English High Court rules GCHQ general warrants require sufficient specificity

A privacy rights group has succeeded in having part of a tribunal decision on the use of wide-ranging warrants by UK intelligence services quashed in its application for judicial review in an English court.

Privacy International sought review of a 2016 decision by the Investigatory Powers Tribunal, which did not defend the action. The Secretary of State for Foreign, Commonwealth and Development Affairs and GCHQ appeared as interested parties.

The application was heard in the High Court of Justice (Queen’s Bench Division) by Lord Justice Bean and Mrs Justice Farbey.

Objectively ascertainable

Under the Intelligence Services Act 1994, part of the stated function of GCHQ is to monitor or interfere with electromagnetic, acoustic, and other emissions and any equipment producing such emissions. This function is exercisable only in the interests of national security, the economic well-being of the United Kingdom, and the support of the prevention or detection of serious crime.

The claimants challenged various aspects of the ways GCHQ was believed to make use of computer network exploitation (CNE), among them the use of so-called ‘thematic’ warrants, general warrants covering entire classes of persons, property, or conduct.

The Investigatory Powers Tribunal ruled that such a warrant was lawful if it was as specific as possible in relation to the property to be covered by the warrant, both to enable the Secretary of State to be satisfied as to legality, necessity, and proportionality and to assist those executing the warrant, so that the property to be covered is objectively ascertainable, and that it did not need be defined by reference to named or identified individuals.

This aspect of the Tribunal’s ruling was challenged by the claimants in their application for judicial review. Following the Tribunal’s decision, the Investigatory Powers Act 2016 created a new regime for the authorisation of warrants for certain purposes, but the 1994 Act remained the governing regime in respect of others including interference with goods and computer hacking intended to destroy or manipulate the functioning of electronic systems.

It was submitted for the claimants that the Tribunal had misdirected itself in concluding that a section 5 warrant would be lawful provided that it “adequately described” property which was the target of the warrant. Section 5(2) of the 1994 Act required that property be “specified”, which connoted the identification of particular things.

It was further submitted that in view of the importance of the constitutional principle that there can be no interference with property without clear and specific legal authorisation, the words of an enactment must be unambiguous before the court may interpret Parliament as intending to override rights.

Longstanding aversion

Both Bean LJ and Farbey J contributed to the judgment of the court. Addressing the intention of Parliament in respect of the 1994 Act, they said: “The purpose of the 1994 Act was (among other things) to place the existence and functions of GCHQ on a statutory footing. In doing so, Parliament intended that GCHQ (together with the other Agencies) should continue to protect the United Kingdom’s national security and economic well-being, and play its part in the prevention of serious crime.”

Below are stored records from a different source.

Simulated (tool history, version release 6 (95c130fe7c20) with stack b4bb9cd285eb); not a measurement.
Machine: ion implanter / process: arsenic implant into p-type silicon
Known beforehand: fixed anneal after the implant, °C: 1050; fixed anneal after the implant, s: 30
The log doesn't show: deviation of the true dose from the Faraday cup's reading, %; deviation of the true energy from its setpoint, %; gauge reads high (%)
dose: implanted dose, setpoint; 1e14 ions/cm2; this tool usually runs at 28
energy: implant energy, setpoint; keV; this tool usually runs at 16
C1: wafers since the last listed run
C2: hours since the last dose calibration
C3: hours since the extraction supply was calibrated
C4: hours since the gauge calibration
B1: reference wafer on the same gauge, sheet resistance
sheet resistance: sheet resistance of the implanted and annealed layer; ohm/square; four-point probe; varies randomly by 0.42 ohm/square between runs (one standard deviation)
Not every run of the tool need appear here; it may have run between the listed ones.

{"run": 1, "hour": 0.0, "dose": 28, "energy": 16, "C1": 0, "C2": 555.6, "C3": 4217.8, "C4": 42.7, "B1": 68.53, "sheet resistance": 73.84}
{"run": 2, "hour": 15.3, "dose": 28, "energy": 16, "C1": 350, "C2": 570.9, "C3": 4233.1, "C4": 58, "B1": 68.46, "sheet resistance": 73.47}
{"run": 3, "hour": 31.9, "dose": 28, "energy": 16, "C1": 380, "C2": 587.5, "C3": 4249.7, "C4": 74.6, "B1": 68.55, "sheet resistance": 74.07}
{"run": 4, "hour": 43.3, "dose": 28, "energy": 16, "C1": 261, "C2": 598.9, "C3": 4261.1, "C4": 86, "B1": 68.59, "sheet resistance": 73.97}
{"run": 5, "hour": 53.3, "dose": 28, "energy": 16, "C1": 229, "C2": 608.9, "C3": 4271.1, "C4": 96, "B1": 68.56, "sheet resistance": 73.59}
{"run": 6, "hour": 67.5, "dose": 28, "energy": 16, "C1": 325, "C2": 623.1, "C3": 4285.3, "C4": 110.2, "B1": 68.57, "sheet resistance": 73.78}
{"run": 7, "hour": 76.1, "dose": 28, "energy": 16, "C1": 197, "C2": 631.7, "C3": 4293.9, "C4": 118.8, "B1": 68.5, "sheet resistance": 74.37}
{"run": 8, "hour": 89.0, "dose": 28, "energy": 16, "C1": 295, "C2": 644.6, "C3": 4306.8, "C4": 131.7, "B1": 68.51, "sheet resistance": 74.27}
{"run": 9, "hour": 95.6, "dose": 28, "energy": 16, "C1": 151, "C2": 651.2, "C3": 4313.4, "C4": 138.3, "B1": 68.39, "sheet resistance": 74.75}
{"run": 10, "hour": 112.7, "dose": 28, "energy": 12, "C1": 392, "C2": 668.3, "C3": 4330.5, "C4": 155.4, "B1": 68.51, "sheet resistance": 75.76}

They continued: “The Interested Parties respectively have constitutional responsibility for and expertise in operational matters relating to national security. However, the construction of the provisions of an Act is for the court and for no one else. If the court were to be moved by the view of the Interested Parties on the extent of the powers which they regard as necessary, it would risk departing from what Parliament has said.”

On whether section 5(2) of the Act engaged fundamental rights, they said, providing historical precedent: “In our view it plainly does, because of the longstanding aversion of the common law to general search warrants.”

They continued: “The proper protection of the citizen against terrorist attack is of the greatest importance, and there can be little doubt that technological capabilities operated by the Agencies lie at the very heart of the efforts of the State to safeguard the citizen against terrorist attack. But we do not accept the suggestion in [the interested parties’] argument that for this reason powers conferred on the Secretary of State in statute, such as the power in section 5(2) of the 1994 Act, must be given the widest possible construction.”

Fact-sensitive question

Contrasting the 1994 Act with the 2016 Act which partially replaced it, they said: “The subject matter to which [2016 Act] warrants may relate is set out in great detail in section 101(1). It includes, for example, ‘equipment belonging to, used by or in possession of a group of persons who share a common purpose or who carry on, or may carry on, a particular activity’ or ‘which is being, or may be, used for the purposes of a particular activity or activities of a particular description’. The contrast between these very broad powers and the use of the word ‘specified’ in section 5 of the 1994 Act is striking.”

They continued: “The fact that Parliament left its wording unaltered while using entirely different wording for creating new powers of equipment interference strongly suggests to us a deliberate decision to maintain a distinction between the breadth of the relevant powers. It may be that a later statute cannot generally be used to interpret an earlier one; but we do not consider that this rule applies where the later statute has partly replaced the earlier provision but partly left it in force.”

The judges concluded: “We consider that a warrant which referred to the property of anyone engaged in an activity (for example ‘the mobile phone of any person conspiring to commit acts of terrorism’) would be insufficiently specific to satisfy the requirements of section 5(2). Whether a warrant which refers to the property of anyone suspected of being a member of an organisation, but not named or otherwise identified in the warrant, is sufficiently specific will be a fact-sensitive question, the answer to which will depend on whether a person’s membership of the organisation is objectively ascertainable.”

For these reasons, the High Court quashed the Tribunal’s preliminary ruling on the issue and declared that a warrant under section 5 of the 1994 Act “will be lawful if it is sufficiently specific for the property concerned to be objectively ascertainable on the face of the warrant”.